Thank you Stefan, this was very helpful. I configured
org.apache.sling.jcr.oak.server.internal.OakSlingRepositoryManager to
slightly increase the queue length, and also to enable limitCommitRate.
No more missed events now.
On 3/1/23 11:29, Stefan Egli wrote:
Hi Sergiu,
Yes there is. The default in Oak is 10000 [0] and it is set at
repository creation time via withObservationQueueLength [1]. In AEM via
oak.observation.queue-length on the SlingRepositoryManager. Note however
that this directly increases memory usage and is sometimes correlated to
inefficient observation handlers. Typically the observation queue should
remain small.
Cheers,
Stefan
--
[0] -
https://github.com/apache/jackrabbit-oak/blob/c6ddcc55bee3de915459af01e91edad32d538f3d/oak-store-spi/src/main/java/org/apache/jackrabbit/oak/spi/commit/BackgroundObserver.java#L57
[1] -
https://github.com/apache/jackrabbit-oak/blob/01a6709f76f65a5118ee18c8f5b194d29d1d60b9/oak-jcr/src/main/java/org/apache/jackrabbit/oak/jcr/Jcr.java#L257
On 01.03.23 16:44, Sergiu Dumitriu wrote:
Indeed, that is the case. Is there any way to increase that limit? Or,
how can I catch that external event?
Thanks,
Sergiu
On 3/1/23 10:41, Stefan Egli wrote:
Hi Sergiu,
Are you using Jackrabbit Oak underneath?
If yes, Oak has a limit on how many observation event it can keep in
memory. Once it goes beyond that limit it will collapse events into
an external event that looses individual commit granularity.
That could be one explanation that would come to mind for what you
are describing.
Cheers,
Stefan
On 24.02.23 16:35, Sergiu Dumitriu wrote:
We noticed that under heavy load a ResourceChangeListener doesn't
receive notifications about all the changes in the repository. Is
this expected behavior?
More details:
We have a batch import scheduled job that pulls in a few thousand
records from an external database and creates a new node for each of
them (a Visit node). For each of the new nodes, we have a
ResourceChangeListener that creates additional nodes as needed (one
or two Surveys associated with the Visit), and changes the Visit
node to mark that it has surveys. All the new Visit nodes correctly
trigger a ResourceChange event which is correctly processed by the
survey assignment ResourceChangeListener. The subsequent change of
the hasSurveys property in the Visit node triggers a new
ResourceChange event, which is then caught by another
ResourceChangeListener that is monitoring the status of the visits.

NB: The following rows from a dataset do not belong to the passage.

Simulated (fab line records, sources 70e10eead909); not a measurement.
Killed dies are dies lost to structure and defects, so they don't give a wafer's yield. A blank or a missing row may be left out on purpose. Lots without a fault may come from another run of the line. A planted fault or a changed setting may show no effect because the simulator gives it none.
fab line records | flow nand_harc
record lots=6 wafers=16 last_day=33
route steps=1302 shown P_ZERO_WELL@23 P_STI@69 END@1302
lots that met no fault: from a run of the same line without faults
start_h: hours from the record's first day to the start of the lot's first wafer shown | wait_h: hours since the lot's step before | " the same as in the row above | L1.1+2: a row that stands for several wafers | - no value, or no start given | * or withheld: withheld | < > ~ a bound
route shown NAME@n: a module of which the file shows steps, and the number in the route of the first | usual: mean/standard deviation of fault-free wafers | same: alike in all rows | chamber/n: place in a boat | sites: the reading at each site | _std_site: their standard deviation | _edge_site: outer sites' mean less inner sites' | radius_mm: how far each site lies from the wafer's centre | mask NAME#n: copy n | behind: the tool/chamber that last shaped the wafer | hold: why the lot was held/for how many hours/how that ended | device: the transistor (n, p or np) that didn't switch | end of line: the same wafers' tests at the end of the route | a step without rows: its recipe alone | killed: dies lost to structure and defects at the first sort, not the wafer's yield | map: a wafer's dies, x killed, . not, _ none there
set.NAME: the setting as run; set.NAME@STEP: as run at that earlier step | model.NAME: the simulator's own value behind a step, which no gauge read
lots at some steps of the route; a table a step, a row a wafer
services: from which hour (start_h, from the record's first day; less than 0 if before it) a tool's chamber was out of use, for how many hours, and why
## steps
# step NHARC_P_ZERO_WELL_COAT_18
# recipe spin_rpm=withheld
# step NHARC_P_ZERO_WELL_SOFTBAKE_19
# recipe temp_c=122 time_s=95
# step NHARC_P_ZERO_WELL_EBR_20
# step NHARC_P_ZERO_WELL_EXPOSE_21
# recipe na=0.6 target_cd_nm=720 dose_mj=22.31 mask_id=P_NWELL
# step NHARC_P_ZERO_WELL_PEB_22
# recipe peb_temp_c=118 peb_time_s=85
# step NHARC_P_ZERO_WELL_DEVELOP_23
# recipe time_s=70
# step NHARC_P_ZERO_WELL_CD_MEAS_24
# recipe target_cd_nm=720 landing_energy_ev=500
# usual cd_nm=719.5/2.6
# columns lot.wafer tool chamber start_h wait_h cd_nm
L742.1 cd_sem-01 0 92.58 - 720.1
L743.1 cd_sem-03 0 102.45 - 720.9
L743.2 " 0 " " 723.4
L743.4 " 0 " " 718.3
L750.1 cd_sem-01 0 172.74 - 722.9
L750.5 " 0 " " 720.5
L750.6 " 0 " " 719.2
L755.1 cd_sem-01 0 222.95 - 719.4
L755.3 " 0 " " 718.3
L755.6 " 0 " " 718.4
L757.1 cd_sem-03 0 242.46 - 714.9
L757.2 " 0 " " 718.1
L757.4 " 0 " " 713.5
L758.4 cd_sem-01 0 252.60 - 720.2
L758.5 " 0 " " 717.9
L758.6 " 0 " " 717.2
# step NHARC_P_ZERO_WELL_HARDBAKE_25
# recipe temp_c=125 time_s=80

And this second listener doesn't always receive events.
Some debugging:
We only noticed the issue only when our import went from tens of
records in our test environment to thousands of records in
production. The first few hundreds of records don't seem to be
affected, then more and more events are missed, with a total of
between 5 and 10% event loss. When I added a 500ms delay between
each imported record, no events were lost. With a 100ms delay
between each imported record, 2% of the events were lost.
There's nothing in the logs (at the INFO level) to indicate that the
events were intentionally dropped.
Any ideas?
Thanks,
--
Sergiu Dumitriu
http://purl.org/net/sergiu